Bankruptcy cases differ from most other federal cases in that the court of appeals does not afford first-instance appellate review. Rather, Congress has provided for intermediate review, conferring on district courts and federal bankruptcy appellate panels the authority to hear appeals from bankruptcy court decisions, but preserving to the parties a right of further review in the courts of appeals. See 28 U.S.C. § 158. Whether such an appeal comes to us by way of the district court or the BAP, our regimen is the same: we focus on the bankruptcy court's decision, scrutinize that court's findings of fact for clear error, and afford de novo review to its conclusions of law. See Martin v. Bajgar (In re Bajgar ), 104 F.3d 495, 497 (1st Cir.1997); Grella v. Salem Five Cent Sav. Bank, 42 F.3d 26, 30 (1st Cir.1994). Since this is exactly the same regimen that the intermediate appellate tribunal must use, we exhibit no particular deference to the conclusions of that tribunal (be it the district court or the BAP). See Palmacci v. Umpierrez, 121 F.3d 781, 785 (1st Cir.1997).

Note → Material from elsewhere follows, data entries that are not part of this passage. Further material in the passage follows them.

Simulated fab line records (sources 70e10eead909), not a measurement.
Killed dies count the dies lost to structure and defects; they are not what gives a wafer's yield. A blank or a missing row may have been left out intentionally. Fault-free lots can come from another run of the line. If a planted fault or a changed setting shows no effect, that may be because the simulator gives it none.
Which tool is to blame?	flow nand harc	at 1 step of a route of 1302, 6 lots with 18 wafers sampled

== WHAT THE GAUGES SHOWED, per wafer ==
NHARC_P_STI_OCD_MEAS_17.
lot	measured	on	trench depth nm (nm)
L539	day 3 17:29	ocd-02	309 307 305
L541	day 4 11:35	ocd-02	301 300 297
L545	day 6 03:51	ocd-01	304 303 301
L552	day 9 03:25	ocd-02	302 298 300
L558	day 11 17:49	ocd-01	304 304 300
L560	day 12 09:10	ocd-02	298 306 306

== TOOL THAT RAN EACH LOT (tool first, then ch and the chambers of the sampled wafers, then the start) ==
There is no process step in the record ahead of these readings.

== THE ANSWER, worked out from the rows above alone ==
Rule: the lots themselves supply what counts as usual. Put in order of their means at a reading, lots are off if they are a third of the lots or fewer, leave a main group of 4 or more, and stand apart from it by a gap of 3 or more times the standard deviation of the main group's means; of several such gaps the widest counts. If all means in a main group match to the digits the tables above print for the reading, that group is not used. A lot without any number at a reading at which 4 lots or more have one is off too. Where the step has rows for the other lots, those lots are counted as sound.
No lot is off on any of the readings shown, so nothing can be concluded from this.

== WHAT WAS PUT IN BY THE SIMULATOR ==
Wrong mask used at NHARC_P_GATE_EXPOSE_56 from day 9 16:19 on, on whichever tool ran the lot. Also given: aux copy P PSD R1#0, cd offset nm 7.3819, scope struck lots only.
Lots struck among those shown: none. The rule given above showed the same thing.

We now move from the general to the specific. The crucial issue in this adversary proceeding revolves around Repco's access to the "ordinary course of business" defense under 11 U.S.C. § 547(c)(2). A bankruptcy court's construction of this statute presents a question of law and thus engenders plenary review. See Fidelity Sav. & Inv. Co. v. New Hope Baptist, 880 F.2d 1172, 1174 (10th Cir.1989). A bankruptcy court's assessment in connection with whether the statutory defense appertains in a given case is a horse of different hue; the findings which collectively comprise such an assessment are factbound and thus engender clear-error review. See Yurika Foods Corp. v. United Parcel Serv. (In re Yurika Foods Corp.), 888 F.2d 42, 45 (6th Cir.1989). Here, the court's rendition of the statute is unexceptional and the only justiciable issue relates to whether the challenged transfer, as a factual matter, comes within the statutory sweep. Hence, the bankruptcy court's decision normally would be reviewable for clear error. This means, of course, that a reviewing court "ought not to upset findings of fact or conclusions drawn therefrom unless, on the whole of the record, [the appellate judges] form a strong, unyielding belief that a mistake has been made." Cumpiano v. Banco Santander P.R., 902 F.2d 148, 152 (1st Cir.1990).

This familiar standard is not diluted merely because parties proceed on a stipulated record. We long have held that a bankruptcy court's factual findings are entitled to the deference inherent in clear-error review even when they do not implicate live testimony, but, rather, evolve entirely from a paper record that is equally available to the reviewing court. See Boroff v. Tully (In re Tully ), 818 F.2d 106, 109 (1st Cir.1987) (citing Anderson v. City of Bessemer City, 470 U.S. 564, 574-75, 105 S.Ct. 1504, 1511-12, 84 L.Ed.2d 518 (1985)); see also RCI Northeast Servs. Div. v. Boston Edison Co., 822 F.2d 199, 202 (1st Cir.1987) (explaining that "findings of fact do not forfeit 'clearly erroneous' deference merely because they stem from a paper record"). 4 The soundness of this...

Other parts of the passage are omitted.